Industry Wants 1st-Time Homebuyer Tax Credit Expandedby Tim Manni
Due to rising mortgage rates and an under performing market, special interest groups have begun to exhort lawmakers to expand one of the year’s more appealing home-buying incentives. The National Association of Home Builders along with the Business Roundtable, “an association of chief executives,” have prompted lawmakers to increase the first-time homebuyer tax credit by $7,000 and expand the offer to all homebuyers. The group would also like to see the tax credit’s December 1 deadline pushed back.
Housing professionals argue that creating more of an incentive for “trade-up” buyers, or non-first-time homebuyers, would create significantly more demand in the marketplace:
Business leaders say that while the first-time-buyer credit has succeeded in jump-starting the bottom end of the housing market, more needs to be done to lure “trade-up” buyers back to the market. Realtors and builders argue that boosting sales among existing owners as opposed to first-time buyers will spur more sales because each transaction involves two home sales. “That ‘move-up’ buyer has got to have somewhere to go,” says Mr. Smith, who warns that without more incentives for existing homeowners, the housing market’s “stalemate will be nasty and protracted.”

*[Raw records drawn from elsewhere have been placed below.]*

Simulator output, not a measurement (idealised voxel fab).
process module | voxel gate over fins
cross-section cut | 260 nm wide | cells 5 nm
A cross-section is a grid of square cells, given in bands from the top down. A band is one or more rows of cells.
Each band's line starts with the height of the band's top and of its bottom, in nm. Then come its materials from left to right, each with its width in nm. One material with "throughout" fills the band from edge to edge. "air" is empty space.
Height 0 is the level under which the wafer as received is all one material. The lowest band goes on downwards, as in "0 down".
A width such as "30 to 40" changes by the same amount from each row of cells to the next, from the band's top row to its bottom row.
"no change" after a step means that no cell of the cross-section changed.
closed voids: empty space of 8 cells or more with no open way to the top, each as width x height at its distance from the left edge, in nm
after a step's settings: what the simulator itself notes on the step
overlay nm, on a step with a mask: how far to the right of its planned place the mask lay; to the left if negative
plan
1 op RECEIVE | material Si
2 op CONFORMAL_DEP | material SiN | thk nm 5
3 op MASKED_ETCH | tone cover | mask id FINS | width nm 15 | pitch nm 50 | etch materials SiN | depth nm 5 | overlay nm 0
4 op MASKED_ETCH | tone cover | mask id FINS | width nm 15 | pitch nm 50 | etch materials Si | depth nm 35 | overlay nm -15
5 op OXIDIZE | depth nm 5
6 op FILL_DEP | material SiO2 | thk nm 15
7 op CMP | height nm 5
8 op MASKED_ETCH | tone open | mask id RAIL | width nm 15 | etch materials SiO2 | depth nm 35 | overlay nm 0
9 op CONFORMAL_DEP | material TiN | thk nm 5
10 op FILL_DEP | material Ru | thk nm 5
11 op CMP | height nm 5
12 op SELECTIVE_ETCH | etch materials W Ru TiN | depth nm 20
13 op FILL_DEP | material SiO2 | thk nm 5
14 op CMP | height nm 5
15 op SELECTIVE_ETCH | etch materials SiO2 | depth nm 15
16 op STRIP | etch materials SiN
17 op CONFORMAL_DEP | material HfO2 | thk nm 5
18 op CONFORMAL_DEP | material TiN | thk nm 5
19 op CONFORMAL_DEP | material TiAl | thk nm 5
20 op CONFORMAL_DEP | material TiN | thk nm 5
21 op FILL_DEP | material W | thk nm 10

Besides enhancing the tax credit, industry groups have also called upon Congress to continue efforts to keep mortgage rates at 5%. Mortgage rates have climbed 0.71% in the last two weeks, finishing at 5.74% on Tuesday.
While these incentives for the beleaguered housing market seem beneficial to all on the surface, there are several underlying issues which make these “improvements” suspect to serious speculation.
First, we must examine who’s calling on policy makers to enhance the tax credit: they include special interest groups like home builders and realtors. An enhanced tax-credit would serve to generate more business for them.
“These groups are likely seeing some increase in their business, so they automatically think that more is better,” said HSH Vice President Keith Gumbinger.
Second, it’s too soon to tell if the existing tax credit has even been a viable success or not. Policy makers should strongly consider gauging the success of the existing program before they enact another.
Third, when will these incentives end? How much money is enough to jumpstart the market to levels that certain groups deem “acceptable”? Also, how much government intervention can the marketplace handle? “What’s happening is that we’re essentially borrowing from tomorrow’s demand,” said Gumbinger.
These are unique times and our government has concocted some unique ways of dealing with the issues. But the longer these interventions persist, the harder it will be to reestablish a normally-functioning marketplace. Are additional government tax credits the cure for the housing market’s woes? We think not.